Add the basmati rice and water (for the rice) to the saucepan and stir to combine. Bring to the boil, then reduce the heat to low and cover with a lid. Cook for 12 minutes, then remove from the heat and keep covered until the rice is tender and the water is absorbed, 15 minutes. TIP: The rice will finish cooking in its own steam so don't peek!
While the rice is cooking, drain the sweetcorn. Finely chop the cucumber and tomato. Zest the lime to get a generous pinch, then cut into wedges. Heat a large frying pan over a high-heat. Cook the corn kernels until lightly charred, 4-5 minutes. Transfer to a medium bowl. TIP: Cover the pan with a lid if the corn kernels are “popping” out.

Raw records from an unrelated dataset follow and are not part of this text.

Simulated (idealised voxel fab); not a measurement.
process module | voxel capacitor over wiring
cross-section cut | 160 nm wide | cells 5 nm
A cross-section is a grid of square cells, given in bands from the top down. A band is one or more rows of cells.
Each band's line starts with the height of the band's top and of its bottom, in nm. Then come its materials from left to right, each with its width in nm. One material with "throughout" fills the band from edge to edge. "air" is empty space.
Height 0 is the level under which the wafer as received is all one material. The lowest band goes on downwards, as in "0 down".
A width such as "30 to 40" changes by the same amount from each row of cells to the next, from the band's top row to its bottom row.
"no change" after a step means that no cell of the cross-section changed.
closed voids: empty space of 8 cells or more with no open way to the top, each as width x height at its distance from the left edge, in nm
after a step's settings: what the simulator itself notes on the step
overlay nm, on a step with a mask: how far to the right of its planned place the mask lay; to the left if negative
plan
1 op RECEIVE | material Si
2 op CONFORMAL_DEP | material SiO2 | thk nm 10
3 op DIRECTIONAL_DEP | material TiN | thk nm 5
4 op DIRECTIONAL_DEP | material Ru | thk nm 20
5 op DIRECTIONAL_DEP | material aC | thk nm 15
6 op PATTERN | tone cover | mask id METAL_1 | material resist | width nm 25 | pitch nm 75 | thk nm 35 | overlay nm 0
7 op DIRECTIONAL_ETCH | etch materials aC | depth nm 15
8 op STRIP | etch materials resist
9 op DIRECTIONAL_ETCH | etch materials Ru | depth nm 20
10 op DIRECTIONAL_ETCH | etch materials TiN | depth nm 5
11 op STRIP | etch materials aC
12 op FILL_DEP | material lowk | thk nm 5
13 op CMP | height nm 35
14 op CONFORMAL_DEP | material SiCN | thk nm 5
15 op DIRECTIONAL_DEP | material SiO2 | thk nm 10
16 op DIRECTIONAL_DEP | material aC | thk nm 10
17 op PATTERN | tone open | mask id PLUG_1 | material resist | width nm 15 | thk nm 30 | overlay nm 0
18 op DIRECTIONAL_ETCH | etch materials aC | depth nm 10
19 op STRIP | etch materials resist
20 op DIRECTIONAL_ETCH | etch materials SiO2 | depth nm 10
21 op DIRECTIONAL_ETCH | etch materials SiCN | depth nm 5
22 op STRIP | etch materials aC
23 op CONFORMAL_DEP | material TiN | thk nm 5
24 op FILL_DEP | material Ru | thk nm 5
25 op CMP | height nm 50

Add the cucumber, tomato and a drizzle of olive oil to the corn. Season with salt and pepper and toss to combine. In a small bowl, combine the sour cream, a squeeze of lime juice, lime zest, the water (for the sauce) and mild chipotle sauce. TIP: If you're not keen on spice, don't add all the chipotle sauce!
Using your hands, break each spinach falafel into quarters (don't worry if they crumble!). Return the frying pan to a medium-high heat with enough olive oil to coat the base. When the oil is hot, cook the falafel, tossing, until deep golden brown, 5-6 minutes. Transfer to a plate lined with paper towel and season with salt and pepper.
Roughly chop the coriander. Divide the spiced Mexican rice between bowls. Top with the charred corn salsa and spinach falafel. Drizzle over the chipotle sour cream. Garnish with coriander. Serve with any remaining lime wedges.